The elephant in the room is no elephant in the room, it is not even an open secret. It is the question that goes asked over and over again: where is the game that makes the player cry. Where is the game that makes the player care for the character, that creates such a deep and transcending bond that the player feels a real sense of personal loss, not just the Objectivist economic loss of investment of time are resources, but a serious personal loss. Where is the experience that makes the player feel like they have touched and accessed a part of the human experience?

But making a player cry is not the gold standard that will prove beyond a shadow of a doubt that games can be great art. Because books, film, painting, photography do so much more than move us emotionally. They force us to question cultural norms, like Huck Finn did. They ask us to consider the point of view of others, like Life of Pi. And sometimes they force us, like Lolita, to confront disgusting and repellant material through compelling aesthetic beauty. They invoke anger at ourselves for being drawn back to something distasteful because there is something transcendent. And afterwards we feel scarred and human, not like a superhuman unidimensional cartoon, but an actual flesh and blood, flawed human being. I have seen games that are disgusting, and I have seen games that are aesthetically compelling, but I have never seen a game that is both.

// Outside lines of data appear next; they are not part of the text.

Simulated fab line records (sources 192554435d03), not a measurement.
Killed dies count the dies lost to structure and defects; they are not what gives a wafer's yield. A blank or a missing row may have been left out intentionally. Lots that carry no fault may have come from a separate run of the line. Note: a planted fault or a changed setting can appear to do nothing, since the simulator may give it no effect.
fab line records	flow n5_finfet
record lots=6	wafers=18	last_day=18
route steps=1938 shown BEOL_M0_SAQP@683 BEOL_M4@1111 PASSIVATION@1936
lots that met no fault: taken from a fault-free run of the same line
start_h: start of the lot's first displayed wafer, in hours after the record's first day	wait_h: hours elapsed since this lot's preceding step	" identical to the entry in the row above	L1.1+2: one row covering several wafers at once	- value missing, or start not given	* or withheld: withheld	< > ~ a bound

Instead, it seems we ignore the question. We shy away from it’s worrying connotations  that it has no answer, that this medium will fall flat and never have the importance and reach and depth of Hemingway or Twain or Dickens or Hitchcock or Kubrick. So we talk of “moments” in games, of constructing a “visceral moment.” It is a term over-used, over-hyped, and now practically trademarked. We focus on the moments because the details are understood. We can nail down mechanics, we can construct characters that are unidimensional and shallow so that a player can pull them on like a pair of pants. Faceless characters like Master Chief in Halo, that disappear as the player becomes the character: a super human, impervious to all and champion of the world. But superman has no fears, and the player is omnipotent, they can reset when things don’t go their way. They can choose to walk away from a situation, knowing that there is no cost. If they do not like what they see, it ceases to be upon the push of a button. There can be no true cost  if there is no loss, and there can be no personal cost if there is no personal loss.

Too many games I find like the escapist stories that I love for their entertainment and fantastic scenes; for their ability to take me out of my life for a brief moment, regardless of how empty that moment may be. I’m talking about novels like Foundation, or A Wrinkle in Time, novels driven by plot with characters forgettable or just vague enough to be like the pair of pants that characters like “Master Chief” have become. This is not to say that they are bad, or even not art. It is to say that despite the interesting things they may do they do not approach the high art that transcends the media and speaks to the soul. They are, I am sad to say, forgettable, temporary escapes from the now.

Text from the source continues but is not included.